Hedge Fund 2017 Results Hold Promise for a Better 2018

It is not possible to allow 2017 to pass into history without acknowledging the achievements the hedge fund industry has made during the year. First, hedge funds made positive gains for investors in each month of 2017. Gains, year-to-date, stand at around 7.5 percent. Of course, December’s results are not final, but almost no one believes this month will be an exception, and month-to-date numbers support a positive outcome. Few will be surprised to see an annual aggregate gain of 8 percent or better. Second, industry assets under management have achieved new record levels of around $3.25 trillion. In short, 2017 has been the industry’s best year since 2013.

Closures vs. New Starts

While there are those in the industry who bemoan the fact that hedge fund closures outpaced starts through 2017, most regard the net loss of hedge fund firms as a positive. Market forces are at work, culling the under performing firms and rewarding those that meet or exceed investor expectations. The fact that investors are rewarding performing firms is evident, because despite the fact that closures outpaced starts in 2017, assets under management continued to increase. One can only conclude that failing firms were not a vote of no confidence in the hedge fund industry, but rather a vote of no confidence in nonperforming hedge fund firms. Further confirmation comes in a recent HFR report, which reports that 2016 saw 1057 hedge funds close compared to729 new starts. Through the first three quarters of 2017, we see 618 liquidations as compared to 545 start-ups. As hedge fund performance improved throughout 2017, the gap between liquidations and starts narrowed. Again, market forces at work!

Carried Interest

Surviving the Tax Cuts and Jobs Act, signed into law by President Trump, well ahead of his, self-imposed Christmas deadline is carried interest. Carried interest, also known as upside sharing or simply “carry” has been a critical component of hedge fund compensation for many, many years. The subject is not an entirely straightforward one, but fortunately, it is beautifully explained in the 2018 Hedge Fund Compensation Report, which is available now.

The hedge fund and private equity industries have likely not heard the last of carried interest. Trump promised to do away with this “loophole” and his critics are already raging at the fact it persists in the current bill.

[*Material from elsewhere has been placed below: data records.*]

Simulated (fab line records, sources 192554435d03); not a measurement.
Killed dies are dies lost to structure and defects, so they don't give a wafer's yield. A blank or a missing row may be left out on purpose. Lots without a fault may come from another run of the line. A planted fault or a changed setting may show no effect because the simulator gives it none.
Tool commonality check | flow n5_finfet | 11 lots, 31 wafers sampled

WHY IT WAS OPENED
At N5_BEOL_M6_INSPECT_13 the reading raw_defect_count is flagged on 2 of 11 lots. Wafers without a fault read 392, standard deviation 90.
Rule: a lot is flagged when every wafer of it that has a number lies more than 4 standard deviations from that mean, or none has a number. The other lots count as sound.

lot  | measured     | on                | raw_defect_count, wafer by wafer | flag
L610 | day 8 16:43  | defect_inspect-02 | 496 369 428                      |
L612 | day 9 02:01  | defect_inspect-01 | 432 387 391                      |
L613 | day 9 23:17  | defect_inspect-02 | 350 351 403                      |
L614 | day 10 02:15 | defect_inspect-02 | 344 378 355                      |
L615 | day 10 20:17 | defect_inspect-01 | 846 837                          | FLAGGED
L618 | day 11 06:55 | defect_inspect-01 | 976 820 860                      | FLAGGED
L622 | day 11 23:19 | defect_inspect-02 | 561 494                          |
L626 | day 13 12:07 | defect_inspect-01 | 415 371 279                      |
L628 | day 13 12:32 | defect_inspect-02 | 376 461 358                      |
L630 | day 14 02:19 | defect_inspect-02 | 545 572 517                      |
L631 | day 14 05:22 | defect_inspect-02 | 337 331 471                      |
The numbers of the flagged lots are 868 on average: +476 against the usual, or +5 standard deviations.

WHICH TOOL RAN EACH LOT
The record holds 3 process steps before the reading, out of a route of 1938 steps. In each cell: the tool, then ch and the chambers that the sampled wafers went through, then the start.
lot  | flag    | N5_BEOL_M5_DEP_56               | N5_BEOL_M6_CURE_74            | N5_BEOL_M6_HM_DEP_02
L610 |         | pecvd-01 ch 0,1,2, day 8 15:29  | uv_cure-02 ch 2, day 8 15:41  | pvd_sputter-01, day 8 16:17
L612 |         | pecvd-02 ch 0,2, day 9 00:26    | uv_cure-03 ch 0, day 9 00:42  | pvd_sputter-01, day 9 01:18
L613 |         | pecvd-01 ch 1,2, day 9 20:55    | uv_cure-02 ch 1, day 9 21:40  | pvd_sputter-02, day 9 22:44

What About Hedge Fund Jobs?

Regardless of one’s political views, the Tax Cuts and Jobs Act is nothing, if not a catalyst for business investment. Hedge funds, having found their footing in this bull market, are likely to continue to improve their levels of performance. At the same time, investors will have more money to invest. Many will no doubt choose hedge funds, given the performance improvements the industry has demonstrated thus far in 2017.

Higher levels of investment, growth in assets under management and the general business optimism the passage of this bill has engendered, will nurture a very positive climate for hedge fund jobs. If the industry stays on point, 2018 will be an even better year than we see in 2017.